There are many different uses for branching and svn merge, and this section describes the most common.

Version control is most often used for software development, so here's a quick peek at two of the most common branching/merging patterns used by teams of programmers. If you're not using Subversion for software development, feel free to skip this section. If you're a software developer using version control for the first time, pay close attention, as these patterns are often considered best practices by experienced folk. These processes aren't specific to Subversion; they're applicable to any version control system. Still, it may help to see them described in Subversion terms.

Release Branches

Most software has a typical life cycle: code, test, release, repeat. There are two problems with this process. First, developers need to keep writing new features while quality assurance teams take time to test supposedly stable versions of the software. New work cannot halt while the software is tested. Second, the team almost always needs to support older, released versions of software; if a bug is discovered in the latest code, it most likely exists in released versions as well, and customers will want to get that bug fix without having to wait for a major new release.

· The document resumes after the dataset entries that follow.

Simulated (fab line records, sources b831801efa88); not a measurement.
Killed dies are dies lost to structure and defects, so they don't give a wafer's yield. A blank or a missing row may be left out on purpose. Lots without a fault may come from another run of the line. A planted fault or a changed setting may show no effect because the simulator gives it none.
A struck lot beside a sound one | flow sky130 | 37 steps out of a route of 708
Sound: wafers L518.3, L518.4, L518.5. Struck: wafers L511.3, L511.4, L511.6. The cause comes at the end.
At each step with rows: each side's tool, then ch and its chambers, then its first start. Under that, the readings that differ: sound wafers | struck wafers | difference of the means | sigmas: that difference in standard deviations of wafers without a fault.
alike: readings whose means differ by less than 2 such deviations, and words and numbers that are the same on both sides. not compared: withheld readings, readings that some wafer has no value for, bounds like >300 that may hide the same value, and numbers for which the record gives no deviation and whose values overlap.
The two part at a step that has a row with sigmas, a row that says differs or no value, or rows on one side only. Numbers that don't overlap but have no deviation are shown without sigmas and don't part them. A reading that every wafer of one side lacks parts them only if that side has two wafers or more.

Here's where version control can help. The typical procedure looks like this:

  1. Developers commit all new work to the trunk. Day-to-day changes are committed to /trunk: new features, bug fixes, and so on.

  2. The trunk is copied to a release branch. When the team thinks the software is ready for release (say, a 1.0 release), /trunk might be copied to /branches/1.0.

  3. Teams continue to work in parallel. One team begins rigorous testing of the release branch, while another team continues new work (say, for version 2.0) on /trunk. If bugs are discovered in either location, fixes are cherrypicked back and forth as necessary. At some point, however, even that process stops. The branch is frozen for final testing right before a release.

  4. The branch is tagged and released. When testing is complete, /branches/1.0 is copied to /tags/1.0.0 as a reference snapshot. The tag is packaged and released to customers.

  5. The branch is maintained over time. While work continues on /trunk for version 2.0, bug fixes continue to be ported from /trunk to /branches/1.0. When enough bug fixes have accumulated, management may decide to do a 1.0.1 release: /branches/1.0 is copied to /tags/1.0.1, and the tag is packaged and released.

This entire process repeats as the software matures: when the 2.0 work is complete, a new 2.0 release branch is created, tested, tagged, and eventually released. After some years, the repository ends up with a number of release branches in maintenance mode, and a number of tags representing final shipped versions.

Feature Branches

A feature branch is the sort of branch that's been the dominant example in this chapter (the one you've been working on while Sally continues to work on /trunk). It's a temporary branch created to work on a complex change without interfering with the stability of /trunk. Unlike release branches (which may need to be supported forever), feature branches are born, used for a while, merged back to the trunk, and then ultimately deleted. They have a finite span of usefulness.

Again, project policies vary widely concerning exactly when it's appropriate to create a feature branch. Some projects never use feature branches at all: commits to /trunk are a free-for-all. The advantage to this system is that it's simple—nobody needs to learn about branching or merging. The disadvantage is that the trunk code is often unstable or unusable. Other projects use branches to an extreme: no change is ever committed to the trunk directly. Even the most trivial changes are created on a short-lived branch, carefully reviewed, and merged to the trunk. Then the branch is deleted. This system guarantees an exceptionally stable and usable trunk at all times, but at the cost of tremendous process overhead.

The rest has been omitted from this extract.